Vanilla Extract

Presented by Ivan Chwalik

    Welcome!
    I wanted to create a small space where I could enjoy the fun that are HTML Canvases.

    There will be no libraries here.
    Nothing but clean cut Javascript doing its thing to draw bits on maps.

    Link to code:
    https://github.com/ivan-the-terrible/ivan-the-terrible.github.io
  

Color Venn Diagrams

      So the idea with this one was to create something to visualize the additive color phenomen
      AND sneak in a mathematical proof too.

      You have 3 circles (red, green, and blue) that you can move around and upon overlap see the additive color.

      Since we are overlapping circles to create lenses, I used Paul Bourke's proof.
      When 3 circles overlap, it creates a subset of the Reuleaux Triangle that you'll see as white.
    

DISCLAIMER: Moving the circles to intersect at certain angles break how the colors work, but for the most part this works.

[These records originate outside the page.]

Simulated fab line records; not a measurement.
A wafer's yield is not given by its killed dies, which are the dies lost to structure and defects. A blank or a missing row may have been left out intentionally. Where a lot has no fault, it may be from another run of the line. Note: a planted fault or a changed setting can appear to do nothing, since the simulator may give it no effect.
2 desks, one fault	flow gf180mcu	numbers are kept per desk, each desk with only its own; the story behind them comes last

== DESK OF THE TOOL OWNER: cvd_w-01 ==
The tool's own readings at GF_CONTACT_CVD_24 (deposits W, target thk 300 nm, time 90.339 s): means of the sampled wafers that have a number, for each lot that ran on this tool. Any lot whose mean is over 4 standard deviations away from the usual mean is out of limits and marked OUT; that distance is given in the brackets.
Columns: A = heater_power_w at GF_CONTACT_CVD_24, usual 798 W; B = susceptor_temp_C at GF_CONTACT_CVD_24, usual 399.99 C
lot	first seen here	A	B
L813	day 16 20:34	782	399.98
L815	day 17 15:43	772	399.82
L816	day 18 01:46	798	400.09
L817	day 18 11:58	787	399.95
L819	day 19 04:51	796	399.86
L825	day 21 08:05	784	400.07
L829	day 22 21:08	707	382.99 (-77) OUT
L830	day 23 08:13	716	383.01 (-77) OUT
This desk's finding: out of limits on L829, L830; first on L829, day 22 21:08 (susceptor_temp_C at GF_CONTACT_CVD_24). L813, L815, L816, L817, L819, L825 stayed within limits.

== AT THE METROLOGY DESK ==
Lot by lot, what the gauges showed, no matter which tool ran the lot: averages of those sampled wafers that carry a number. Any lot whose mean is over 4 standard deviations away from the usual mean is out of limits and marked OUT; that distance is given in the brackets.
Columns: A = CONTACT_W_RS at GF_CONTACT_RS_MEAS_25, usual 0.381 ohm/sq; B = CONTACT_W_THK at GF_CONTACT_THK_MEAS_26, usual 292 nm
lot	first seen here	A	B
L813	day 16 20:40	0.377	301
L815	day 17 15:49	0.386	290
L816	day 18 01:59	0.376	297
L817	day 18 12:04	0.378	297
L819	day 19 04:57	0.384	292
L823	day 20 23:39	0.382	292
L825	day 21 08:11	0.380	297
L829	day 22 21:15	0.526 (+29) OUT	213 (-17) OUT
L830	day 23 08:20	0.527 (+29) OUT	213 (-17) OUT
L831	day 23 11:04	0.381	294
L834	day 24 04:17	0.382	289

RGB Color Input of Active Circle

NOTE: Resizing window will reset the canvas.

Triangle Fractals

    This visualization is the classic Sierpinski triangle, but I wanted to take it a step further and make it more
    interactive.

    The idea is to take a triangle and split it into 3 smaller triangles, then repeat the process on each of the smaller triangles.

    The total number of triangles currently calculated is as if you also fractaled the interior black triangles.

    I also wanted to be able to determine how many triangles there are at any given level of recursion WITHOUT counting from a loop.

    I want an equation, which would be so much faster than a recursive loop. This requires leveraging Geometric Series.
  

    Let's walk through how to determine the number of triangles at any given state.

    The initial state has 1 triangle,
    the second state has 4 triangles,
    the third state has 16 triangles,
    and so on.

    We can write out what each state has for the number of triangles as:
    $$1+4+16+64+256+1024+\; ...$$
    Now we can have some fun with this infinite series.

    This series could be rewritten as:
    $$1+2^2+4^2+8^2+{16}^2+{32}^2+\; ...$$
    $$1+1\left(4\right)+4\left(4\right)+16\left(4\right)+64\left(4\right)+256\left(4\right)+\; ...$$
    $$4^0+4^1+4^2+4^3+4^4+4^5+\; ...$$
    $$2^{2\left(0\right)}+2^{2\left(1\right)}+2^{2\left(2\right)}+2^{2\left(3\right)}+2^{2\left(4\right)}+2^{2\left(5\right)}+\; ...$$

    These can be rewritten with summation notations as:
    $$\sum _{n=0}^{\infty }{4}^n=\sum _{n=0}^{\infty }{2}^{2n}$$
    $$4^n={\left(2^2\right)}^n=2^{2n}$$
    
    The sum of a Geometric Series is well known to be:
    $$S_n=\frac{a(r^n-1)}{r-1}=\frac{a(1-r^n)}{1-r}$$
    when a is the first term and r is the common ratio.

    In our case, a = 1 and r = 4.

    I prefer to use the left side. Inputting our equation we get:
    $$\frac{4^n-1}{3}$$
    And this is exactly what I use in the code.